ISIS threatens Iraq’s first election since government claimed victory over militants
Iraqi voters go to the polls Saturday for their first election since the government claimed victory over the Islamic State. But the militant group is still a threat and claimed responsibility for Monday’s shooting death of a candidate.
Faruq Al-Jubouri, 42, a father of three running for parliament with the non-sectarian National Alliance, was gunned down because the Islamic State said he was an atheist.
“Faruq was an agriculture professor interested in plans for our future, not a typical vote-buying politician offering jobs and goodies,” said his cousin Omar Ali Al-Jubouri, 33. “He wasn’t handing out mobile phone company gift cards or giving cows and sheep away to get elected.”

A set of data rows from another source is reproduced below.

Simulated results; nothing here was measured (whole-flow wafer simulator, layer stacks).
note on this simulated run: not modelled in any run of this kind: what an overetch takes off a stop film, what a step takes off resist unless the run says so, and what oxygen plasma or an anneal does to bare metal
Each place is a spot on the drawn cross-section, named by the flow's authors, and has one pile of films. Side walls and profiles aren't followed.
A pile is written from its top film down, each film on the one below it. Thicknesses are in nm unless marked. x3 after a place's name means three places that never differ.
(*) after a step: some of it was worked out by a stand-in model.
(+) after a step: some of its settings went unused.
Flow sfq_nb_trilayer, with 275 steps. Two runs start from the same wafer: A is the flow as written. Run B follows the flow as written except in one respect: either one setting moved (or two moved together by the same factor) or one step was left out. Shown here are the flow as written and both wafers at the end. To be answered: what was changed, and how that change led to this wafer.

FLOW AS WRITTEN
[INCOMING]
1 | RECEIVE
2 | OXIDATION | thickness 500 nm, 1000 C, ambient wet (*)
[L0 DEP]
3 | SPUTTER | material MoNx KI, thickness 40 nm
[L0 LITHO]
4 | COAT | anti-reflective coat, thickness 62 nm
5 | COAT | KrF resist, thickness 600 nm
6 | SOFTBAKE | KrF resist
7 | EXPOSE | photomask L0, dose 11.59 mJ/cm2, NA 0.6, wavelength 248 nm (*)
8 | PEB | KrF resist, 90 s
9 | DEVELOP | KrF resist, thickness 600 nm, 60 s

The Islamic State, also known as ISIS, is threatening to disrupt the parliamentary vote and undermine Iraq’s fragile democracy.
“Anyone who participates in the vote will be considered an infidel, a disbeliever deserving of death,” ISIS spokesman Abul-Hassan Al-Muhajer told an extremist website.
ISIS released a video last week showing the point-blank execution of two get-out-the-vote campaigners in Al-Tarmiya, a town 35 miles north of Baghdad. The group also threatened to attack polling stations.
The warning by Al-Muhajer likely falls on deaf ears, even among ISIS’ Sunni supporters, said Hisham Al-Hashimi, an Iraqi scholar on Islamist groups.
“The real problem that afflicts ISIS is their loss of their base,” said Al-Hashimi. “Their beliefs and methodologies have less and less traction in a community that has enjoyed a gradual return of normal daily life and is now focused on working seriously for Iraq’s reconstruction and stability.”
Ahead of the election, Iraqi authorities have detained dozens of terror suspects, restricted vehicle traffic and deployed thousands of police and army troops to guard polling stations.
“The Baghdad Operations Command is stopping the movement of trucks typically used in mass explosions and motorcycles used for targeted killings as part of a comprehensive plan to stop terrorism,” said Iraqi Maj. Gen. Jalil al-Rubaie.
Saturday’s national election will be the fourth since the 2003 U.S.-led invasion that toppled Saddam Hussein. Nearly 7,000 candidates are vying for 329 parliament seats. No single alliance appears likely to win a majority, so a coalition would need to be worked out to form a new government.
Leading the most powerful alliances are Prime Minister Haider al-Abadi, former prime minister Nuri al-Maliki and Hadi al-Amiri, a former minister of transport who also led paramilitary fighters against ISIS.
Al-Abadi is seeking re-election, and his Victory Alliance is building on last year’s victory against ISIS. He took office in September 2014, nearly four months after the Iraqi army collapsed as ISIS took over nearly a third of the country. After three years of fighting, he is credited with defeating ISIS and restoring the nation’s military.
Al-Maliki, who was prime minister for eight years, remains a powerful figure despite having stepped aside in disgrace when the Iraqi military crumbled in the face of ISIS.
Al-Amiri, a commander of Shiite militias that helped roll back ISIS and have ties to Iran, is viewed as a viable alternative to al-Abadi, the current prime minister.